Again, Josephus’s testimony during this period is sparse, but the next military conflict dates to 26 CE. There had long been a garrison in Jerusalem at the Antonia Fortress, though until Pilate the prefects had avoided using equipment with explicit reference to the emperor. Pilate undid this policy, frustrating certain Jews that soon sent a delegation to Caesarea to request a return to the previous policy. Pilate initially refused, but eventually relented and transferred the offending equipment to Caesarea. Pilate at some later point took money from the temple treasury in order to build an aqueduct to Jerusalem. Jewish protestors held a demonstration in Pilate’s midst and when they refused to leave, Josephus reports that undercover soldiers proceeded to beat them, sparking a bloody riot. Finally, Josephus relates a story where a group of Samaritans fought with the Judaean soldiers at Mt. Gerizim, resulting in another bloodbath. Since Pilate was a major player in the event, a Samaritan delegation approached the Syrian legate Lucius Vitellius for redress; Vitellius complied and sent Pilate to Rome. Pilate managed to avoid punishment, as Tiberius while died en route. Pilate was nevertheless relieved of his duties in 36 CE. These episodes fit too neatly with the Josephus’s narrative of Judaean administrative decline under Pilate to be accepted at face value, however violent his rule may have been. Josephus also generalizes the protestors in both instances to “the Jews,” complicating efforts to discern the parties whose interests were at stake in either case.
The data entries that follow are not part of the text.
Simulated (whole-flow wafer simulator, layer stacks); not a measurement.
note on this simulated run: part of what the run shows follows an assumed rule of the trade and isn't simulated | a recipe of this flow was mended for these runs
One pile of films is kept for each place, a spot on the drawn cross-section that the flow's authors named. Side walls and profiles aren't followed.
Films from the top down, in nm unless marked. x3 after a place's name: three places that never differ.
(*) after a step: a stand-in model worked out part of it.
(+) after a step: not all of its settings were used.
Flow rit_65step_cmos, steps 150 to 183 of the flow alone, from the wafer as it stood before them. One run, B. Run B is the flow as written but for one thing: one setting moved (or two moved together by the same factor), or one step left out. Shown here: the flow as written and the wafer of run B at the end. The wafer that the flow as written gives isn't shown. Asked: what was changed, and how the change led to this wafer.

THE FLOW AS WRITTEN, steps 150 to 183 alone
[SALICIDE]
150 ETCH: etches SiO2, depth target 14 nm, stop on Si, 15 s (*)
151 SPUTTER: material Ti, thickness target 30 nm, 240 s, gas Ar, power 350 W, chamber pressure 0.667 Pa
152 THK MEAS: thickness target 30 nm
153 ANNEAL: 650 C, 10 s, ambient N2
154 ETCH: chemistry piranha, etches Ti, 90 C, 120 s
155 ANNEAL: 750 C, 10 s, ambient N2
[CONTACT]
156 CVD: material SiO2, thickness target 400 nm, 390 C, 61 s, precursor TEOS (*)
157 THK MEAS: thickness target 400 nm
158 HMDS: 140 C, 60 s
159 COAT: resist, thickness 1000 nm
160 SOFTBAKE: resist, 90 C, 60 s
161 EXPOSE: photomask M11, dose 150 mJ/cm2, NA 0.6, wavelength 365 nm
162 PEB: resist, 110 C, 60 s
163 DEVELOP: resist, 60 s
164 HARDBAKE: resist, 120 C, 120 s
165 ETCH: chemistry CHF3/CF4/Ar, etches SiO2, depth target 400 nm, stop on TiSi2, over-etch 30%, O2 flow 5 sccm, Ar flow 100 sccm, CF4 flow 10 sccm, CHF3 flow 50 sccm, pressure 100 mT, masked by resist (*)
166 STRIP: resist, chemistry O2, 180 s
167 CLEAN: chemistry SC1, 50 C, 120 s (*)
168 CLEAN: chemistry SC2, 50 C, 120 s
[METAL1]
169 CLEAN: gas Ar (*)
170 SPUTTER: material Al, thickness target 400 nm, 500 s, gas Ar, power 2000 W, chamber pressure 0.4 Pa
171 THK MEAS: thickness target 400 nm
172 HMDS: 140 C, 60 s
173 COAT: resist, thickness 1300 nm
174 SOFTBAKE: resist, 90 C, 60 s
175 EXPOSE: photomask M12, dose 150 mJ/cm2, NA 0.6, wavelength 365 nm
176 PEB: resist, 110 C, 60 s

Military matters were underway at the same time within the Herodian tetrarchies. Philip had died in 34 CE; with no heirs, his territory was annexed to Syria for three years. Tiberius planned to return the kingdom to a Herodian ruler and so kept the region’s taxes separate as a part of Philip’s estate. In 37 CE this plan was brought to fruition when Agrippa I was instated as king of Philip’s Batanaea as well as Ituraea by his friend and new emperor, Gaius. Agrippa’s uncle Antipas had recently been brought to arms with the Nabataean king Aretas IV because Antipas had divorced the latter’s daughter. Relations between the neighboring client states soured and when war broke out in 36 CE, the Galilean forces were utterly destroyed. Antipas, who did not concede defeat, petitioned Tiberius, who in turn offered the aid of Vitellius. But when Tiberius died, Antipas’s permission to engage in war required renewal. He did not seek this permission and so the war was brought to an end. When the conflict was over, Antipas saw an opportunity to have his authority upgraded from tetrarch to king, aware that Agrippa had been instated with this more prestigious title. In 39 CE, Gaius removed Antipas from power, exiled him, and gave his dominion to Agrippa. Gaius, despite his scandalous reputation in literary sources, was generous with respect to the restoration of provinces to kingdoms: in addition to Agrippa, he renewed the eastern kingdoms of Commagene and Bosporus and some minor dynasts were upgraded to full monarch.
Gaius’s reputation of arrogance comes forth in an event occurring later that year. A group in Jamnia, part of a Palestinian toparchy under Gaius’s direct control, built an altar to the emperor that was soon demolished by a group of local Jews – likely due to the prohibitions on idol worship. Gaius sought retribution by way of converting the Jerusalem temple into an imperial temple. Gaius told Petronius, the Syrian legate, to bring two legions and corresponding auxiliaries to impose this decision. Demonstrations and protests were reported throughout Palestine, culminating in a series of embassies to Petronius and Gaius. Petronius and Agrippa eventually wrote to Gaius in an attempt to dissuade him and stalled as best they could; the emperor relented, though his memory is now virtually inseparable from the event.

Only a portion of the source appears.